I remember that it was July 6th because the Spaniard I spent the afternoon occupied with would, later that evening, invite the man who’s couch he was staying on to Vesuvio, and that man would two years later become, for approximately five drunken minutes in the grand scheme of life, my fiancé—a centering eye of an undoing storm.
Overlooking Columbus Avenue on the bookstore’s second floor, I happened upon a collection of poetry with a title that nothing has since surpassed in truthiness: The Performance of Becoming Human. I chuckled at the fleeting salience of God calling me out like that, and bought it.
In our hyper-awareness of our presentation in the world, our interactions, on a screen, behold, my following; the people, they really love me, it would seem we have become equally perceptive to the performing world in own heads as well. At some necessary juncture, the nature of the charade-ing becomes explicit to us.
Thusly, this is a note on healing.
The felt finality in brokenness is often rooted in the possession of very simple, original wounds. Though some of us deeper than others, we all have them. Inevitably, these original wounds are intended healthy attachments severed through death, or emotional unavailability, the absence of a validating model of attunement.

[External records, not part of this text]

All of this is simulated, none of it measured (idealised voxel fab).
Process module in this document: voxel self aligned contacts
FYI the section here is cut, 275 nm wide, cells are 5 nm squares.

On this, a deeply embodied child, in a codependent family system, will often learn it is in their best interest to ignore their body to survive; scarcity of recognition, of self-regulation, becomes familiar.
The devastation here lies in the wholeness of what the body is for.
The body, in its constant alertness promulgated by the central nervous system, allows us to receive informational cues from the environment, designed to then motivate actioned response. Sadly, to ignore the body (with or without conscious awareness) is to irrevocably dissociate from the feeling of a foundational self.
We are elegantly social creatures, designed to internalize and replicate all we perceive around us and turn it into schemas, or scripts, for what safety and survival should look like. We do this primarily, among other things, through working memory: the absorption, consideration, and internalization of the behavior modeled around us—as well as explicit and implicit echos of the culture, sensations of permanence—in compounding simultaneousness.
Of course, the process never quite does look that smooth on the inside of an actual life.
The ego, in its largely successful purpose to maintain an outward-facing confluence of self-concept, seeks to contain the incongruence of dissociation, created by a willful self-protective ignorance. We learn to mask suffering as chosen pleasure; adding yet another new layer of familiarity to codependence.
In pursuit of this maintenance, the ego begins to fragment. A once-grounded Pangea of selfhood begins to splinter, new islands cropping up in the topography of personality and dysphoric self-perception. The mirror that we have had begins to lie, warping what Brené Brown has put so well; the story we tell ourselves.
Our feelings, our feeling-states, are not meant to be convergent or coherent, but rather informational. In this way, we follow the ancient lines of humans immemorial, toward sharing our incredibly distinct, strange realities with one another.
Intimacy in language is the most foundational form of community—regardless of epoch.
I’m not referring to a sexualized, reductive intimacy we see uplifted in today’s culture, spun by a paternalistic puritanical ideology. Fantasies of carefree wealth, an unknowable world without obligation, abound.
“Happy couples,” as they are known and worshipped, with matching spray tans and inexplicable wealth with no trace of a grounded reality somewhere in Bali, blissfully and eternally captured for the cultural capital of social media, leaving all to wonder about, and then feel threatened by.
How did they know? Will I ever have something like that? This has got to be a scam, or at least photoshopped. Right? They don’t love me like that, am I just not enough? Is there just something wrong with me? Why is it so easy for some?
These feigning notions of intimacy lead us astray, deeper into manipulation and insufficiency and victimhood, because the game is rigged in precisely the ways bell hooks said it was.
The rigging is such that our inability to return, to a measure of intimacy as community in language, comes, I believe, in the arbitration from our deeply intuitive capacity for giving and receiving to one another.
The cult of personality, the religion of you or I so relentlessly uplifted by the culture, still further entrenches us in a delusion of emotional immaturity and abject poverty of spirit. I do it all the time.
We have—in a culture of screaming into the void and inaccessible over-abundance and first world problems and instant gratification; in between I am a very important person and yet never good enough—lost ourselves, in the once sacred act of giving and receiving fully.